It confirms that the UK’s newest offshore wind farms remain high-cost operations. Indeed, the academics who produced the report have said the forthcoming Dogger Bank wind farms will be unprofitable, and are essentially worthless, with a value of around minus £1 billion in current terms.
Remarkably, the findings have not been disputed by the developers.
The findings, however, are just the visible tip of a very large iceberg of unprofitable offshore wind projects that are threatening to hit pension funds heavily invested in similar renewable energy schemes.
The report confirms as series of findings published by the GWPF and others [1–5], which show that offshore wind costs are very high, at best are only falling slowly, and are far above the auction strike prices being agreed.

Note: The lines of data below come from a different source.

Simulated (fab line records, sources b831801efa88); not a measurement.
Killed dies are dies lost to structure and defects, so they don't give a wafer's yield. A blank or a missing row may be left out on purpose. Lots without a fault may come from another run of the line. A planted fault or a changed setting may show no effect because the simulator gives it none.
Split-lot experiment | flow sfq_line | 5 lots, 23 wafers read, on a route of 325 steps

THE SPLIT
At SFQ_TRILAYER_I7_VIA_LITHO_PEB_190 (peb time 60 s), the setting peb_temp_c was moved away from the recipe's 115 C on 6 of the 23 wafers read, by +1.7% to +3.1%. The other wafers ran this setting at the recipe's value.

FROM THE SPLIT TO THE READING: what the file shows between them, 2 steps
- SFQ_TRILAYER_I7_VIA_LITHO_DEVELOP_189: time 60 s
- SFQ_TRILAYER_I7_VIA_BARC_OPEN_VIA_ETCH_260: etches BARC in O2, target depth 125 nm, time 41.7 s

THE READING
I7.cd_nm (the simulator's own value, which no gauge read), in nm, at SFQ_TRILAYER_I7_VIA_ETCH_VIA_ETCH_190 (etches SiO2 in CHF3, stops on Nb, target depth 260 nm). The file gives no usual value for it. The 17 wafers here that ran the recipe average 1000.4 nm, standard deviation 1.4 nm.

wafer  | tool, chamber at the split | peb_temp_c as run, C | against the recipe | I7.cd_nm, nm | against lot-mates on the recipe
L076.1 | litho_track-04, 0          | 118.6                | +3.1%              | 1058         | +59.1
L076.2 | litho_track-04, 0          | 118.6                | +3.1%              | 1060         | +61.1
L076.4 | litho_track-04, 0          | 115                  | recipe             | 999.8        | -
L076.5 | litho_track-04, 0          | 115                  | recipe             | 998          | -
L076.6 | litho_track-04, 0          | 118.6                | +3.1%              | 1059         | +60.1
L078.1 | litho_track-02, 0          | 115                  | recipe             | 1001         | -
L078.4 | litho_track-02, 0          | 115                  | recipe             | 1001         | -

Andrew Montford, Deputy Director of Net Zero Watch said:
“We have been warning since 2017 that there has been no revolution in offshore wind costs. Every time we get new financial data from offshore wind farms, the cost estimates go up. Just this week, our estimates for the Seagreen 1 wind farm have increased by nearly 20%, and those for Dogger Bank by a similar amount.”
The Government’s Net Zero plans rely on a five-fold increase in the wind fleet, mostly from offshore developments, and an extraordinary decline in the cost of the power it produces.
The latest findings mean that the costs of delivering Net Zero will increase by hundreds of billions of pounds, and probably by trillions.
Craig Mackinlay MP, the chairman of the parliamentary Net Zero Scrutiny Group, said:
"It is becoming increasingly obvious that our dash for renewables, notably wind, is failing on the two key criteria of energy security and affordability. An avoidable energy crisis is approaching but sadly our government is yet to recognise it."
Dr Benny Peiser, Net Zero Watch director said:
“The Climate Change Committee’s Net Zero plan has already been shown to have used wildly optimistic assumptions on the cost of renewable energy. The Norwegian report is another nail in the coffin of its credibility."
The Climate Change Committee is chaired by Lord Deben, who stood down as chairman of Forewind, the Consortium that is developing the £9 billion Dogger Bank wind farm, when he took on the role of CCC chairman. He was replaced by Charles Hendry, who had previously been a minister in the then Department of Energy and Climate Change (DECC).